Regardless of consumer protection laws, you should report it as stolen/compromised so you don't see bigger charges than just an uber trip.

Also, the csi people have very poor english so if you don't get a response just start a fresh email until you get it reversed. Because every time you email, someone else reads it and eventually you will run into someone who can fix your problem.


----------



## nickd8775

Uber will lose money! Yay. 
They still have to pay the driver but won't get paid when the charge is reversed


----------



## elelegido

Cascas said:


> Regardless of consumer protection laws, you should report it as stolen/compromised so you don't see bigger charges than just an uber trip.
> 
> Also, the csi people have very poor english so if you don't get a response just start a fresh email until you get it reversed. Because every time you email, someone else reads it and eventually you will run into someone who can fix your problem.

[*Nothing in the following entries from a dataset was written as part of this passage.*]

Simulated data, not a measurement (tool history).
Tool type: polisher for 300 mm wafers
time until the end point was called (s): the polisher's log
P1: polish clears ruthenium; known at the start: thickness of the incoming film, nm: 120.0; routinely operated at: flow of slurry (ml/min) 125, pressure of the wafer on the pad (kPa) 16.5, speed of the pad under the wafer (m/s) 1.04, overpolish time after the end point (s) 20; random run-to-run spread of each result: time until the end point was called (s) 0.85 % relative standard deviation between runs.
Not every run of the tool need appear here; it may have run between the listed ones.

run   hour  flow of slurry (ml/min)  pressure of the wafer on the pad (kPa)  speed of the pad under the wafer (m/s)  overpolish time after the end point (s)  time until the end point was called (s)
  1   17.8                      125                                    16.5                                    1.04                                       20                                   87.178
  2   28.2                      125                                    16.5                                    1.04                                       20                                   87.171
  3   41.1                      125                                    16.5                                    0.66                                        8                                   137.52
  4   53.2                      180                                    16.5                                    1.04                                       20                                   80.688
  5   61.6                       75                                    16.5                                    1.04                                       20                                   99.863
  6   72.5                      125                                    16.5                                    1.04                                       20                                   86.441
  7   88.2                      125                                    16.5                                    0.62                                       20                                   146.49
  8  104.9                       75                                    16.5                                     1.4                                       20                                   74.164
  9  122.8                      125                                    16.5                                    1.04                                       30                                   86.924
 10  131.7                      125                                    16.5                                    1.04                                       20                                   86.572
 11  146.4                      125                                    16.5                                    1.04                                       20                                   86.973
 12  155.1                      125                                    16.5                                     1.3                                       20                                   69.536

Nobody mentioned consumer protection laws. In any case, relying on them would be too slow a process.


----------



## LAuberX

twotrickpony said:


> I already did. I'm actually concerned about the charges. They said, I need to provide strong evidence to prove that it was a fraudulent transaction.
> 
> They advised me that the uber "receipt" and short email exchange were not enough.


what bank / credit card is it?


----------



## observer

twotrickpony said:


> I already did. I'm actually concerned about the charges. They said, I need to provide strong evidence to prove that it was a fraudulent transaction.
> 
> They advised me that the uber "receipt" and short email exchange were not enough.


Get on twitter and complain, complain, complain about your stolen information. Make sure you tag Uber and all it's local philipine city accounts.


----------



## RedoBeach

Uber personal data gets hacked all the time. Many techies have blogged in the past month about how easy it is to hack into their system and obtain personal data, including frequently visited places and home addresses.

"The problem has escalated in the last two years as Uber and Netflix passwords have become more valuable on the black market than credit cards, which have stronger identity theft protections."

"Tyler said it would be costly for Uber to institute stricter security controls, and that ultimately the responsibility fell on me to do a better job of changing my passwords. "We're going to have big problems if Uber tried to start restricting or logging out users," Tyler said. "They would go to Lyft or somewhere else."

http://www.512tech.com/technology/w...er-account-was-hacked/jmefrE0IuJxAM63Ie3HT9L/


----------



## Cascas

elelegido said:


> Nobody mentioned consumer protection laws. In any case, relying on them would be too slow a process.


Next time read the entire thread before posting obsolute comments.

Consumer protection laws are mentioned because she doesn't live in the united states and her bank is asking solid proof to refund her money.


----------



## elelegido

Cascas said:


> Next time read the entire thread before posting obsolute comments.


What is this, the Romper Room? 
_
If a word doesn't exist, go ahead and make it up._


----------



## Cascas

elelegido said:


> What is this, the Romper Room?
> _
> If a word doesn't exist, go ahead and make it up._


You should quit drugs. They are bad for your mental health.


----------



## limepro

My bank card number was stolen while on vacation. The people got a few transactions through but my bank cancelled my card quick, it took about 2 days for me to get my money back and a week to get my new card.


----------



## UberKevPA

limepro said:


> My bank card number was stolen while on vacation. The people got a few transactions through but my bank cancelled my card quick, it took about 2 days for me to get my money back and a week to get my new card.


^^^ What this guy said.

This is a pretty dopey post. Who doesn't know to cancel their credit card, get a new one and dispute the charges? Why on earth would anyone come here for answers from Uber drivers?

Pretty sure Kuala Lumpur is in Malaysia, not the Phillipines.


----------